Most likely, your personal bank will offer the possibility of opening a brokerage account for you. This might be the simplest way for you to get started.
However, before you do anything make sure you check out some of the many, many online brokerages out there, as they may fit your needs better.
When looking for a broker, there are a few things you need to consider.
- Fees: The way most brokers make money is by charging a commision for every transaction (possibly also a yearly fee for maintaining your account, but this is next to nothing). As of writing this, I would say that anything between 5-10 pounds is normal.
- Capital requirements: How much money do you have to begin investing? Some brokers require a certain minimum to open an account.
- How much support you want. Consider the broker’s offerings of educational tools, investment guidance, stock-trading research and access to personal support via phone, email, online chat or branch offices.
- Product availability: Make sure you pick a broker that has a wide array of stocks. This will depend a lot on where the brokerage is set up geographically.
Deciding on an investment strategy
Once you have gone through the arduous process of selecting a broker, entering all your information, verifying your identity and transferring funds, which, be warned can take as long as 72 hours, you are ready to buy some stocks!
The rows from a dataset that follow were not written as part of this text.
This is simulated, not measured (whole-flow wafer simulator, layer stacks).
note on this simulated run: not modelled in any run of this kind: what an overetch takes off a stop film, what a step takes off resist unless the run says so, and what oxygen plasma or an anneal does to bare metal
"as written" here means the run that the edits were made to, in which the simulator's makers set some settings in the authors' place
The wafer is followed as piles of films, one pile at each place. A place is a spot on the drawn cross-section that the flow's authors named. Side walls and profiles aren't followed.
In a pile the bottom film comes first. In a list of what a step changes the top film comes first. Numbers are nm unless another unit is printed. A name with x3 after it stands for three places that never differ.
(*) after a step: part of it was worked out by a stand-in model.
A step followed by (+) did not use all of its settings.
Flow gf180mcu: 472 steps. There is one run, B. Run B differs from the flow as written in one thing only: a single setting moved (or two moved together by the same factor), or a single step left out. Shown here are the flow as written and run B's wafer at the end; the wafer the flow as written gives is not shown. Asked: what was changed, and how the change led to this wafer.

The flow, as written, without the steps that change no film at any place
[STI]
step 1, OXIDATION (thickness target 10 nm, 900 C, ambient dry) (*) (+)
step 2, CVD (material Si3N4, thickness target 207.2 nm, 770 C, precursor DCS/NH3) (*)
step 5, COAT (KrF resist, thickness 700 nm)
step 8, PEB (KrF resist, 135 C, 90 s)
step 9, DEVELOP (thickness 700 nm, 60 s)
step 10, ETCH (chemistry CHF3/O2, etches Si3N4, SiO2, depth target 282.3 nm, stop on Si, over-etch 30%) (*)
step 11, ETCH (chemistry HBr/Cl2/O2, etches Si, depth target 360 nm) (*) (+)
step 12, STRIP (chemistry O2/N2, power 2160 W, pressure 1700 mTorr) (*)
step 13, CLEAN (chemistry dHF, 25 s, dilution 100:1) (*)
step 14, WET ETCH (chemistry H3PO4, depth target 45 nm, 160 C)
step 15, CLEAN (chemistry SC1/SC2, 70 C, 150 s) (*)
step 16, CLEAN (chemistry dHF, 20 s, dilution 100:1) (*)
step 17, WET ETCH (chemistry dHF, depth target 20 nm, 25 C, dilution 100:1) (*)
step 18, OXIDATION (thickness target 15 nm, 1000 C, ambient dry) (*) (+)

But wait! Hold your horses! Before you do any actual investment it’s imperative that you take a moment to decide what your overall approach to investing will be. In other words, what is your strategy? How much time are you willing to dedicate to researching stocks? How much money do you plan to invest? What does your timeline look like? Do you plan to invest and hold for the next 5, 10 or 20 years? And most importantly…what is your risk tolerance?
These are just some of the points you must consider before you begin to invest.
Of course, everyone’s needs and ideas are unique, and so will your investment plan.
But let’s outline here some overall general approaches that most people can take.
In 1949, Benjamin Graham identified five strategies for common stock investing in “The Intelligent Investor”.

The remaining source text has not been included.